[quote]Bricknyce wrote:
[quote]Bill Roberts wrote:
Well, there can be a good reason to do that.
Yes, I know that everyone who knows what they are doing in bb’ing and are working seriously at it adds at least 2 lb of muscle a month, or at least 20 lb a year, and for example those who 5 years ago were already experienced and skilled have all added 100 lb of muscle since then.
Or at any rate to hear the talk of many, they are gaining all the time and at a good clip, yet – unless there was a change in drug usage – in fact it is not so unusual for say 3 or 6 months to go by without all that much change.
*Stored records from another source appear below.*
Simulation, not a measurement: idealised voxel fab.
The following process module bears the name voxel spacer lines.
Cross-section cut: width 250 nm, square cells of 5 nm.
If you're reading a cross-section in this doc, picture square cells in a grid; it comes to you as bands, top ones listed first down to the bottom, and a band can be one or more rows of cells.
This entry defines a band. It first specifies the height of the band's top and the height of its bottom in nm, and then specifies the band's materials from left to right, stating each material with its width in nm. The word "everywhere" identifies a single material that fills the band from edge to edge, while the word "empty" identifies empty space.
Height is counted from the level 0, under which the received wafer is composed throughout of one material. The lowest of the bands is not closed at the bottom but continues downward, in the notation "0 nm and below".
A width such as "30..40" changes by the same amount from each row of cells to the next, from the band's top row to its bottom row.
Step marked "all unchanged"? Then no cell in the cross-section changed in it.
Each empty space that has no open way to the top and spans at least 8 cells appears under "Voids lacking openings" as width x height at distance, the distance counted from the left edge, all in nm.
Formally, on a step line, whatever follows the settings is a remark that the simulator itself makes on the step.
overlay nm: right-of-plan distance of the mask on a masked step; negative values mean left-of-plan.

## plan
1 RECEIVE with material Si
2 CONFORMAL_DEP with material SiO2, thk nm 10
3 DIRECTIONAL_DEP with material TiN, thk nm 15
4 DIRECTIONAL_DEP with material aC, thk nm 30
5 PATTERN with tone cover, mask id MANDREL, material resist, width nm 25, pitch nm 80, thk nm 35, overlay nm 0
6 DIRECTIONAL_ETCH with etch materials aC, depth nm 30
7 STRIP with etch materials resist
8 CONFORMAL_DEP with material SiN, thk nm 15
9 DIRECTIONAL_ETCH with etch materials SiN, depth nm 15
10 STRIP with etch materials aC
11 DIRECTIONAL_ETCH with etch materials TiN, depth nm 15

(If anyone denies this, refer to the previous paragraph: if each 3 or 6 months produced all that much change, then there would have to be cumulatively a gigantic increase over 5 years previously, this being referenced to a point of already having been training for years. I’m not comparing to just starting out, where of course there ought to be a really big increase over 5 years.)
So, if someone has noticed that in fact what he’s been doing seems to not be giving much progress, what in the world is wrong with trying something that is shockingly different and is reported to get one substantially stronger, and rapidly?
Anyone think there is no chance that a size increase will come with that? And given that progress hasn’t been so good lately, in our example, for them with ordinary bb’ing methods, why is it necessarily stupid to try Smolov for example?
Personally, Smolov Jr gave me a real improvement in the chest and rapidly, and that at age 47 and with considerably less PED’s than I’ve used before. Regardless of whether strength was a goal, it improved size. Probably out of being so different than anything I’d done before, and so intensively targeted to a given bodypart.[/quote]
Bill: As I wrote in some posts above and in my Bodybuilding Bible thread, there is NOTHING wrong with trying a strength routine to blast through a strength (and/or perhaps a size) plateau. It’s just–and again, as I’ve written repeatedly–that we had GURUS running around prescribing routines in articles in which they wrote repeatedly, “train for performance and size will follow,” implying that some people’s size worries would go away if they trained like athletes with TBT and upper-lower body splits.
To not be misleading, they could have wrote something like, “You might want to use this sort of routine to bust through plateaus you’ve experienced with your traditional bodybuilding routines.” [/quote]
Here is a prime example of how screwed up many of these newbs are as a result of some of the articles and approaches to training.
It is also why you have people using the SAME weights (only worrying about form) as if gaining size has little to do with gaining strength (you know, because strength needs some COMPLETELY different strategy all of a sudden).